The Other Mozart (directed by Isaac Byrne), is a superb chronicle of Marianne Mozart portrayed with majestic elegance, wit, and ethereal grace by the ingenious Sylvia Milo (she created and wrote the work), in a solo performance. Through this sterling production we understand the amazing possibility that Marianne was even more gifted than Wolfgang Amadeus. This theme is solidified by the prodigious correspondence between siblings and family that has been preserved. In part the letters, stories, and facts about the Mozart family history, especially information about the exceptional and talented woman known as Mozart’s sister, led to the conceptualization of this luminous production. One of the most poignant themes of Milo’s enlightening work intimates that if Marianne Mozart had been encouraged and supported by father Leopold to the extent Wolfgang Amadeus was, she may have overshadowed her sibling and we would be lionizing her compositions as much or even more than we laud his.
As Milo reveals, however, we barely note that Mozart had a sister, much less speak her name in the same breath as her brother’s. The reason underscores a vital message which Milo emphasizes throughout The Other Mozart. The theme resonates the sad example of genocidal ignorance exacted by a culture’s oppressive folkways. Such mores harm women by “stifling” their opportunity to make dazzling contributions. They demean and oppress men by forcing them to play the “superior male” social role.
Marianne’s genius was encapsulated in a woman’s body. Of social and material “necessity” she could not be encouraged as her brother was to musically evolve once she achieved a marriageable age. Her feminine accoutrements were a tragic liability in 17th century Salzberg, Austria. Her gender overshadowed her unique being and exceptional artistry which became subordinated to it, though she persisted on her own even after she was married. At that time and place a woman’s ambitions did not exceed marrying well, attending to children, and taking up an existence of droll domestication. Women retained no identity apart from their husband’s last name.
As such Marianne’s astounding musical achievements, most importantly the compositions alluded to in letters the siblings wrote to each other, were disappeared by the cloak of sexual inferiority. Not her father, nor her brother, nor her husband, nor she preserved them for future generations. By inference Milo’s work questions, how many other female flowers through the centuries went unrecognized and withered because they were not pressed and preserved between the pages of a male dominated history?
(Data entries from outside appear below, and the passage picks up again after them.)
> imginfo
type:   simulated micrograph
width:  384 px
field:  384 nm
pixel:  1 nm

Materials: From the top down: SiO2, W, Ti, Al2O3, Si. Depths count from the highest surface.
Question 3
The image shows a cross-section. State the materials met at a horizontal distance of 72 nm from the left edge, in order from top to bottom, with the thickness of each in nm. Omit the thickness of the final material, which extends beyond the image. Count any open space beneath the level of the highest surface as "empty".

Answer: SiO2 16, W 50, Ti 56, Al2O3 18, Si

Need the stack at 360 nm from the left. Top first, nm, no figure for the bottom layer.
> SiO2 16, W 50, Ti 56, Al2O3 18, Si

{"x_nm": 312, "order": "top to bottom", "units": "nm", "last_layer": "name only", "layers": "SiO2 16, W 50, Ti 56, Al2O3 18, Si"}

Beginning with Marianne’s exceptional drive toward music as a young child, Milo’s Marianne relates the chronicle of her greatness and evanescence from historical cultural memory. Milo takes in the audience as her confidante and weaves a spellbinding story that is flecked with beauteous light and opulence and dark tragedy. We hear how how Leopold toured London, Paris, Vienna, etc., with both Wolfie and Marianne who were prodigies and received accolades for their brilliant playing, until the age of doom arrives (18 years-old), when Marianne must be trained for the female arts-sewing, embroidery, etc. Afterward, only Wolfie is allowed to tour, musically evolve, and see the world while Marianne’s greatness and shining potential is chopped off like a tree whose crown is topped and settled into deformity.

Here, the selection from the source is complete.